In writing The Submission, by her own account, Amy Waldman struggled to make her novel not seem quite so ripped from the headlines, but life kept overtaking her art. When the “Ground Zero mosque” controversy sprang up (a sequence which parallels the response to the revelation of Mohammed Khan’s winning the prize for the Memorial in the novel), she rewrote portions of the plot so that it would not seem quite so plagiarized from real life. She could not do that for Alyssa Spier, the tabloid reporter for a New York Post style paper in the novel. Despite the author’s best effort at satirizing the tabloid press, Spier comes across as a whiter shade of Rupert Murdoch’s pale, unable to match the cellphone-hacking shenanigans of the News of the World crowd.
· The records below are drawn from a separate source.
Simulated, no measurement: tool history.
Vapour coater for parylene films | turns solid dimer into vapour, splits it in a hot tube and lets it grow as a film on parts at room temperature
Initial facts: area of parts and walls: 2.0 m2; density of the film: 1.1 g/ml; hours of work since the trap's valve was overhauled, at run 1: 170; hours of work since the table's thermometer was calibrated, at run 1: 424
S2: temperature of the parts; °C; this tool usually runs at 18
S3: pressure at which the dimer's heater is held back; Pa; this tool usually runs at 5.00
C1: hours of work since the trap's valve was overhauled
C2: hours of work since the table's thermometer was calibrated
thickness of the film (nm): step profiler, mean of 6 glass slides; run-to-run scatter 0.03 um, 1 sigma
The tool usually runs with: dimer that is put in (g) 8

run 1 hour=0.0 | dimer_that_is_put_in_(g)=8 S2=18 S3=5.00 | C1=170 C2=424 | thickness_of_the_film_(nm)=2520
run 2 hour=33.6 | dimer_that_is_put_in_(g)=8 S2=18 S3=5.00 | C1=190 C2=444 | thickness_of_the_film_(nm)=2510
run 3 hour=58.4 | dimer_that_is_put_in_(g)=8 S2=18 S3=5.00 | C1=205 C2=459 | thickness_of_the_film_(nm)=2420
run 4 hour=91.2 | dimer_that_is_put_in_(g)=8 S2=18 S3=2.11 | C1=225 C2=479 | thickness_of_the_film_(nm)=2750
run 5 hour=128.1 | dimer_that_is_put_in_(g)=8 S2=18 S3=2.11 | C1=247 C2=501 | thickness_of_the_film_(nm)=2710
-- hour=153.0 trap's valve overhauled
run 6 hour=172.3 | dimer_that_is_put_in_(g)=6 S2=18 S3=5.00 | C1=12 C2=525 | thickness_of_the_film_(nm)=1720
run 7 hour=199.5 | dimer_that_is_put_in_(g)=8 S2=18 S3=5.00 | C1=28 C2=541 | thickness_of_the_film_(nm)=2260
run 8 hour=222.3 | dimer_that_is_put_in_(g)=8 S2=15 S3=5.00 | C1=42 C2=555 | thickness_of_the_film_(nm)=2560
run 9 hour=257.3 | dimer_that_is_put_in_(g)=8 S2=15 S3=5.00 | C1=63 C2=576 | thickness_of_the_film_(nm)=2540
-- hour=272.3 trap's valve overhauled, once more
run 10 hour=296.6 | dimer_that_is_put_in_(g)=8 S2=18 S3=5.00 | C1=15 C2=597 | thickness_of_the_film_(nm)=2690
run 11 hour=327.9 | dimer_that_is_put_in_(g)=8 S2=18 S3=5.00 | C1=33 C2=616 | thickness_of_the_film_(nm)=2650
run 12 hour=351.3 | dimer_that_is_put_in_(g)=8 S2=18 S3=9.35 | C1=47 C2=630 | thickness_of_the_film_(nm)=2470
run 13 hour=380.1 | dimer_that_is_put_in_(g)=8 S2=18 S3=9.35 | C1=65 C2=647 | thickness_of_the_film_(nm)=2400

While these novels take philosophically different approaches, from the most elegant/restrained to the most ripped-from-the-headlines full of action, one truth unites the two: outsiders, immigrants, and the marginalized ultimately understand America and represent it best. In Netherland, the rogue-hero is Chuck Ramkissoon, the cricket-playing and illegal lottery-organizing charming shyster who befriends the drifting upper-class Dutch immigrant banker. Hans van den Breuck believes he can take care of Chuck and his world of dark-skinned West Indian cricket players, who come out of their taxis and their bodegas to engage in cricket matches, but realizes later that “they’d already been looking after me.” Chuck’s dream, presented with gracious humor in the novel, is that the United States cannot fulfill its destiny as a carrier of civilization until it has embraced cricket. Chuck recognizes and wants to mass commercialize (in the form of huge sports stadiums) a renewed British Empire, only with America at the helm, even as he recognizes that cricket in America is underwritten by “the same agglomeration of unspeakable individual longings that underwrites cricket played anywhere—longings concerned with horizons and potentials signed or hallucinated and in any event lost long ago.” Cricket is their attempt to impose a religious order – one of clearly defined rules, rituals, and grace – on a turbulent America whose moves and motivations cannot be grasped or controlled.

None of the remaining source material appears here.